| |||

The items below represent extensions of the Metric core modules; elaborate documentation is not available. Still the routines might be useful to external users by means of the corresponding example programs. For further details on the underlying theory we refer to the related publications.

**Plane wave propagation through dielectric multilayer stacks**

Simulation of angled plane wave incidence on dielectric multilayer stacks, actually an "abuse" of the of the containers for modes and modearrays, and of the visualization facilities. The routines implement a standard transfer matrix algorithm.

Example files: pwslab.cpp,
pwslabsc.cpp,
pwres.cpp.

Relevant source files:
slaref.h,
slaref.cpp.

**Conventional coupled mode theory**

An implementation of conventional coupled mode theory (CMT) for the guided wave propagation along multiple, evanescently coupled parallel cores. Routines for determining supermodes and their propagation are provided, that allow to predict the power transmission, and to establish the scattering matrix of the coupler section.

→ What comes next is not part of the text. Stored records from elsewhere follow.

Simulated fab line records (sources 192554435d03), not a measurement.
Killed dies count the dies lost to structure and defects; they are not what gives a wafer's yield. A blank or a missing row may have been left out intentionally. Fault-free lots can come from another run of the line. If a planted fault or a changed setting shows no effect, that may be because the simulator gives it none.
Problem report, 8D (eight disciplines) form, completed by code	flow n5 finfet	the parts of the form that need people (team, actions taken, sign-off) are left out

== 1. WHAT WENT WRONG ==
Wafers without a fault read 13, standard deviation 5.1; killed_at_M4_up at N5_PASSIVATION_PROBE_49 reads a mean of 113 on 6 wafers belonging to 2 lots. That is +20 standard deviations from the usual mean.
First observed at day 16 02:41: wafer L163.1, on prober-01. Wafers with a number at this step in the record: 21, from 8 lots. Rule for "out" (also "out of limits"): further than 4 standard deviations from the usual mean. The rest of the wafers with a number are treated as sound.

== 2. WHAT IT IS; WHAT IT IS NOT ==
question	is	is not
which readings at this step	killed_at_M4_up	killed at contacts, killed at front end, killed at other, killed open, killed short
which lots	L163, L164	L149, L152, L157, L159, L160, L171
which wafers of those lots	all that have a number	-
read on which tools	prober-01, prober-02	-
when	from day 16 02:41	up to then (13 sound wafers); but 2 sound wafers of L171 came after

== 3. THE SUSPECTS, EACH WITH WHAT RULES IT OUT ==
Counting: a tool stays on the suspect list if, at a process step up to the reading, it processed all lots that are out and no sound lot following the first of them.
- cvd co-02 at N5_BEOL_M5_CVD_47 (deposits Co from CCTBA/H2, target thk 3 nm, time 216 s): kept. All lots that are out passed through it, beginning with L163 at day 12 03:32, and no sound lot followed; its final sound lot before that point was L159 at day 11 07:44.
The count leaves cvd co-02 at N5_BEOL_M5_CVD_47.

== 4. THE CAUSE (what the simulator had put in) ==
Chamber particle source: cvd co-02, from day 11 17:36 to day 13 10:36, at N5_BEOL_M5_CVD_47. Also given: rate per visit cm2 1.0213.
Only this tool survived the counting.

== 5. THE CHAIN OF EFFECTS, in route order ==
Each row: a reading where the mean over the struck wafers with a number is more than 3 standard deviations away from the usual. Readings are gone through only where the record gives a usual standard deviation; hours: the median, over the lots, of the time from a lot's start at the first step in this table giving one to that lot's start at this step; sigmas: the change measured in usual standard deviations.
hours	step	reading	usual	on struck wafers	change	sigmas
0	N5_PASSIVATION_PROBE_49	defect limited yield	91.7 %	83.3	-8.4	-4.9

Example file: convcmt.cpp.

Relevant source files:
cmt.h,
cmt.cpp.

**Hybrid analytical / numerical coupled mode theory**

A general version of coupled-mode-theory (HCMT) for 2-D frequency domain scattering problems. The field templates combine waves associated with the optical channels in the structure with coefficient functions of (in principle) arbitrary coordinates. Upon 1-D discretizations of these amplitude functions into finite elements, a Galerkin procedure reduces the problem to a system of linear equations in the element coefficients. A variational approach is implemented as an alternative. Containers for the constituting elements and for the overall field representation are provided, including the solver procedures and visualization facilities.

Classes: `HcmtElement`, `HcmtField`.

Example file: crhcmt.cpp.

Relevant source files:
cmt.h,
cmt.cpp.

**Variational 2-to-1D effective index reduction of integrated optical scattering problems**

Routines that implement a variational variant of an effective index method,
here for the 2D-to-1D dimensionality reduction of propagation problems,
typically in waveguide Bragg gratings. The approach requires that a dominant
direction (*z*) of mainly guided wave propagation can be identified in the
structure, with identical input and output cores. The assumption of a uniform
field shape along the perpendicular direction (*x*) in the form
of a guided mode profile then leads, through variational restriction,
to a problem of 1-D wave propagation through a dielectric multilayer
stack with a well defined effective permittivity profile. Solver procedures
and visualization facilities are included as methods of the
container for the overall field.

Class: `EimField`.

Example file: grasy.cpp.

Relevant source files:
eim.h,
eim.cpp.

**VEIMS mode solver for 3D channel waveguides**

The simplest variant of a variational, effective-index-like mode solver
for 3D dielectric integrated optical waveguides with rectangular 2D cross
sections. A component-wise separable field template combines slab modes
into semi-vectorial approximations of the true 3D mode
profiles. Constituents are the properly polarized modes of a vertical
(*x*-axis) 1D reference refractive index profile, typically
the layering of the core region of the 3D channel, and the (nonstandard)
1D modes associated with a resulting horizontal (*y*-axis)
effective permittivity profile. Containers for 3D modes and arrays of
3D modes are provided, along with procedures
for access and evaluation of mode profiles and mode overlaps (optical power),
and for mode profile visualization. Similarities exist with the
implementation of the
Wave Matching Method (WMM).

Classes: `EIMode`, `EIModeArray`.

Example files:
strip.cpp, rib.cpp.

Relevant source files:
veims.h,
veims.cpp.

**Floquet-Bloch modes of rectangular periodic waveguides**

Computation of guided Floquet-Bloch modes associated with rectangular dielectric structures with 1-D periodicity. The solver relies on a pecewise expansion into slab eigenmodes (BEP), with Dirichlet conditions imposed at the uper and lower boundaries of a finite computational window that extends over one period. The examples cover band-structure analysis and visualization of the associated FB-modes.

Classes: `FBMode`, `FBModeArray`.

Example files:
bsa.cpp, fbmprop.cpp.

Relevant source files:
fbmode.h,
fbmode.cpp.